1. Continuing receiving quotes for re-fabrication from design firms (November 2021 - December 2021)
2. Complete re-design process (December 2021 - January 2022)
3. Complete re-fabrication of the exhibit (February - March 2022)
4. Opening exhibition of the updated BBSV (March 2022)
Why we‘re doing it
Detroit’s experiences with displacement, erasure & gentrification are like many other major cities in this country. Considered one of the poorest sections of the city at the time, the Black Bottom neighborhood had hundreds of mostly-Black residents, over 100 mostly-Black-owned businesses, several schools, churches & cultural landmarks. Hit by the process of “urban renewal” (or “negro removal” as it is colloquially known), homes & sacred spaces were demolished as the city of Detroit chose profit over people. An area that was once full of Black culture & Black life was removed for the construction of a freeway. Black business owners & residents were completely displaced & forced to move. This history was not common knowledge among young Black Detroiters until Black Bottom Archives (BBA) changed that narrative.
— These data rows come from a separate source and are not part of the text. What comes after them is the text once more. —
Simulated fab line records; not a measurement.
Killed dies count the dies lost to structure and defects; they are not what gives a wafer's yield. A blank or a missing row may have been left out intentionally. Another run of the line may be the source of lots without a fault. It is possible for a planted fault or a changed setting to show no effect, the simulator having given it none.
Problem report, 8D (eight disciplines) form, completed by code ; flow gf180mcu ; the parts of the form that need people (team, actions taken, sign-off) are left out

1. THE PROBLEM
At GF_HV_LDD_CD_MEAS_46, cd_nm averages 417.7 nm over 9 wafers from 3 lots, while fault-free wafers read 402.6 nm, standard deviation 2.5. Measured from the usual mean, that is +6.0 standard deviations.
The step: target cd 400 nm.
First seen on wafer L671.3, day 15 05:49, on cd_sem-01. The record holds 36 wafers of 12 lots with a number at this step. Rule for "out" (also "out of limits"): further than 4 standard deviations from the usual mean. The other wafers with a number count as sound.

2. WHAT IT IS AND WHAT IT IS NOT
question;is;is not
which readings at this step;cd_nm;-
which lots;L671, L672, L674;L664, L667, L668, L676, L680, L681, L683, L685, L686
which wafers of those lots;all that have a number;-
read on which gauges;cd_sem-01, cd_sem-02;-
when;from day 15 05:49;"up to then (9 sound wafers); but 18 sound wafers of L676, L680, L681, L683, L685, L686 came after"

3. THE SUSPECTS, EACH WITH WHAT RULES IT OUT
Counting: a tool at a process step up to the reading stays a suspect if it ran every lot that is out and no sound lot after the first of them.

All that is left in what was Black Bottom are a few buildings & street names. Other remnants are hidden underneath I-75 or the new restaurants, stadiums & apartments that were developed for people altogether different than those who made up Black Bottom’s historic population. Urban redevelopment is still disproportionately impacting Black communities & forces displacement. We have called this migrational pattern the “Detroit Diaspora,” which traces back to the “renewal” of Black Bottom in the 1940s-60s. We hope BBSV will help to make its history more visible for all of us—and that a better understanding of this history will teach us something about the current forms of displacement that are shaping Detroit today.